Norfolk's Ferruginous Duck flock has seemingly whittled down to one, with a drake being reported between Filby and Ormesby Little Broads. It was another good week for Lesser Scaup, with birds reported from five sites including two new birds in Scotland with a drake at St Mary's Loch, Argyll, and female at Balgray Reservoir, Clyde. Additionally, a possible was also reported at Loch Heilen, Caithness.
Ring-necked Duck had a healthy showing, with birds reported from 27 sites in Britain and four in Ireland. New birds included a drake at Old Moor RSPB, South Yorkshire, and females at Ringstead GP, Northants, and Bodenham Lake, Herefordshire. Four new Green-winged Teal supplemented the lingered seven birds. Drake American Wigeon were on offer at Grindon Lough and Hauxley NR, Northumberland, Loch Gorm, Islay, Otmoor RSPB, Oxfordshire, and Darnconner Quarry, Ayrshire.
Ring-necked Duck, Helston, Cornwall (Martin Webb).
The Richardson's Cackling Goose remained with Pink-footed Geese around Whitley Bay, Northumberland. Meanwhile, the adult Red-breasted Goose lasted at Loch Gruinart RSPB, Islay. A first-winter Taiga Bean Goose remained at Sandness, Shetland, having been reported as a Tundra Bean Goose for most of the winter, a handful of which remain in Shetland. Otherwise, a first-winter lingered Hollesley Marshes RSPB, Suffolk, and, more notably, two remained in Ireland: an adult at Inch Levels, Co Donegal, and first-winter on Tory Island. The adult Black Brant resurfaced at West Mersea, Essex, on 21st and a possible was a brief visitor to Holy Island, Northumberland, on 25th.

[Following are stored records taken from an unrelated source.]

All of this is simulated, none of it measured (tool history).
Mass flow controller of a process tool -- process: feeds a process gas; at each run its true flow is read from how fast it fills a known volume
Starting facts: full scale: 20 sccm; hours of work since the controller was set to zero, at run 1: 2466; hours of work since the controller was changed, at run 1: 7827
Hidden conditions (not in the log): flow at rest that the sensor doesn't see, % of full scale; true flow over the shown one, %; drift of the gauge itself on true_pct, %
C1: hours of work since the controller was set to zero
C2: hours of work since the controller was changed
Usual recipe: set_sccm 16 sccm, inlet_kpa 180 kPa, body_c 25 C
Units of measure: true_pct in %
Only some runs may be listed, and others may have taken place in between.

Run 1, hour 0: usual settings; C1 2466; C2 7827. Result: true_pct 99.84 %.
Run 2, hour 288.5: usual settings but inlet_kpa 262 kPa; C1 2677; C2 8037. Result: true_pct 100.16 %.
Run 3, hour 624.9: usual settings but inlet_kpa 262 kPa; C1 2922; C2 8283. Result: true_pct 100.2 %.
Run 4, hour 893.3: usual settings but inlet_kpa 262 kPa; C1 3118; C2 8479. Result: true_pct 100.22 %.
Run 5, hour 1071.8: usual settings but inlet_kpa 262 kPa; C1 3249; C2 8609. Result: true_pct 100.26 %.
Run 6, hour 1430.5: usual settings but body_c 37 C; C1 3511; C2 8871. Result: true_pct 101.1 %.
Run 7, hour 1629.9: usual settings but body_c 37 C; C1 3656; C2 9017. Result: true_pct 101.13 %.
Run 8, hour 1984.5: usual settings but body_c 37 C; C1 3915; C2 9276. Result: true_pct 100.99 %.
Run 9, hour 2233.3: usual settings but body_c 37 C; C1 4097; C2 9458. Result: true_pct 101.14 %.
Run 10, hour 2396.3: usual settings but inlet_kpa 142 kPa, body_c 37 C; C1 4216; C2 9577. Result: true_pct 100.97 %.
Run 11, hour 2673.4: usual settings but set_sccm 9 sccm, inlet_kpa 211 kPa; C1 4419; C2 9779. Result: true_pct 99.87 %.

Unsurprisingly, the Double-crested Cormorant lingered at Doon Lough, Co Leitrim, for another week. Two new White-billed Divers were in Scotland. One was logged at Elie Ness, Fife, on 21st and another in Burghead Bay, Moray and Nairn, on 24th.
The Dutch-ringed White Stork continued its tour of East Anglia, being noted in Suffolk and Norfolk before ending up at the Cam Washes in Cambridgeshire on 25th. The birds origins are still unclear, as reintroduction schemes are also underway in The Netherlands, though there's still a chance it's a wild bird. A White Stork also overflew Frampton Marsh RSPB, Lincolnshire, on 24th and is presumably the bird also noted at Halton Marshes the following day. Another flew south-east over Westcliff-on-Sea, Essex, on 24th. The Isles of Scilly laid claim to the first Purple Heron of the season, with one watched dropping onto the Eastern Isles on 21st. A probable was reported near Neath, Glamorgan, on 24th.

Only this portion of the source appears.